“Do not think that I came to destroy the Law or the Prophets. I did not come to destroy but to fulfill. For assuredly, I say to you, till heaven and earth pass away, one jot or one tittle will by no means pass from the law till all is fulfilled. Whoever therefore breaks one of the least of these commandments, and teaches men so, shall be called least in the kingdom of heaven; but whoever does and teaches them, he shall be called great in the kingdom of heaven.” Matthew 5:17-19 NKJV
Occasionally, while giving Bible studies, I will hear someone say, “Once Jesus fulfilled the commandments He did away with them. He fulfilled them so we don’t have to.” Well, let’s take a look at that. Does fulfill mean to do away with? My Websters Dictionary tells me that fulfill means to “carry out.” I don’t think carrying something out and abolishing it can be the same definition. My Roget’s Thesaurus tells me fulfill is the same as “pleasing or sufficing.” I don’t think that to “please or suffice” means “to abolish.”
Now that we have looked at Roget and Webster’s definition of the word fulfill, let’s see how the Scriptures use that word. How did Matthew himself use that word?
Then Jesus came from Galilee to John at the Jordan to be baptized by him. And John tried to prevent Him, saying, “I need to be baptized by You, and are You coming to me?” But Jesus answered and said to him, “Permit it to be so now, for thus it is fitting for us to fulfill all righteousness.” Then he allowed Him. Matthew 3:13-14 NKJV
So Jesus fulfilled the rite of baptism. Did He abolish it after He fulfilled it? No, of course not. Matthew, the same writer who tells us Jesus fulfilled the rite of baptism also records Jesus’ command,
Go therefore and make disciples of all the nations, baptizing them in the name of the Father and of the Son and of the Holy Spirit… Matthew 28:19 NKJV
So Jesus did not abolish baptism when He fulfilled that rite, but rather set an example for us to follow. Likewise, Jesus did not abolish the law by fulfilling it, but rather gave us an example to follow.

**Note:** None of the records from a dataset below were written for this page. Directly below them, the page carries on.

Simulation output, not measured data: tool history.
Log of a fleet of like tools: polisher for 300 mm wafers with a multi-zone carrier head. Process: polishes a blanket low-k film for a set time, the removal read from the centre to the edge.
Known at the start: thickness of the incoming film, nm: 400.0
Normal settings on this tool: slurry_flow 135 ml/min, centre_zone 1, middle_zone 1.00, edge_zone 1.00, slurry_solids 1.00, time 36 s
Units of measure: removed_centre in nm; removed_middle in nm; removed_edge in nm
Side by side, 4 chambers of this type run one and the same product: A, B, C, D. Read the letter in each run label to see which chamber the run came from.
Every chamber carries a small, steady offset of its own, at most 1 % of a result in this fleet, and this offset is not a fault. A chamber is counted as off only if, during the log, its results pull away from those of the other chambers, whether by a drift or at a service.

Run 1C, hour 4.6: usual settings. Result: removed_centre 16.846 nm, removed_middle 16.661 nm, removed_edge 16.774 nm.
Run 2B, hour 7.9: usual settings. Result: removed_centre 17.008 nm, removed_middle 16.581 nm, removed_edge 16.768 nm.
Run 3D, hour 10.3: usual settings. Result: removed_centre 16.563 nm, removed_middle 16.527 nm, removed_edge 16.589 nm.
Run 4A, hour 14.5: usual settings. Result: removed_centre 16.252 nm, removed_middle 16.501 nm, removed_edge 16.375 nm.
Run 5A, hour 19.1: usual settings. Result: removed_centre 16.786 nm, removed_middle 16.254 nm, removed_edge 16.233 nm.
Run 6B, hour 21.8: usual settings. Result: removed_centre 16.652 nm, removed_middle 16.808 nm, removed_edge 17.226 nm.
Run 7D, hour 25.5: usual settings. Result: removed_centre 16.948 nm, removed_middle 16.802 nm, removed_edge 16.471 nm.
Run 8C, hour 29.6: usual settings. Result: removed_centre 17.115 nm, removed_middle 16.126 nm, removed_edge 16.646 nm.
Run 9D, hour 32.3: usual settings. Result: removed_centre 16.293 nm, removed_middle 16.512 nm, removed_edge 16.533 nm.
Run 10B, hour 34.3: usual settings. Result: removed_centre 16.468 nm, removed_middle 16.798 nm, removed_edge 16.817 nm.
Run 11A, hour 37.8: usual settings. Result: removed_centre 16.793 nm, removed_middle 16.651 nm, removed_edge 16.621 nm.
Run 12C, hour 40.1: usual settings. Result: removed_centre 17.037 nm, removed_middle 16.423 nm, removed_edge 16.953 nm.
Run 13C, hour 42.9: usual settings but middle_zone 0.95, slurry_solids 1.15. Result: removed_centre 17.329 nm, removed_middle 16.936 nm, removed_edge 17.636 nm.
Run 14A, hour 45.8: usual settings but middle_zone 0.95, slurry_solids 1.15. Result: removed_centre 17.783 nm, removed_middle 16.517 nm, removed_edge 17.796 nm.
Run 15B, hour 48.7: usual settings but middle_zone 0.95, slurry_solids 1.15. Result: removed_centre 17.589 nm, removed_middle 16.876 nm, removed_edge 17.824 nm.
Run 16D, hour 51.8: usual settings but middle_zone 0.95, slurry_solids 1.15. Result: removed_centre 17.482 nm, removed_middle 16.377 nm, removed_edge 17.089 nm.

For what the law could not do in that it was weak through the flesh, God did by sending His own Son in the likeness of sinful flesh, on account of sin: He condemned sin in the flesh, that the righteous requirement of the law might be fulfilled in us who do not walk according to the flesh but according to the Spirit. Romans 8:3-4 NKJV
The good news according to Romans 8:3-4 is that when the Holy Spirit comes into our hearts, He not only fulfills the law for us but also fulfills it in us. It is not us doing the work, but the Holy Spirit who is working in us, fulfilling and writing the law of love on our hearts.
The rite of baptism “fulfills all righteousness” as I die to self and rise again, born of the Holy Spirit who now fulfills the law of love in me.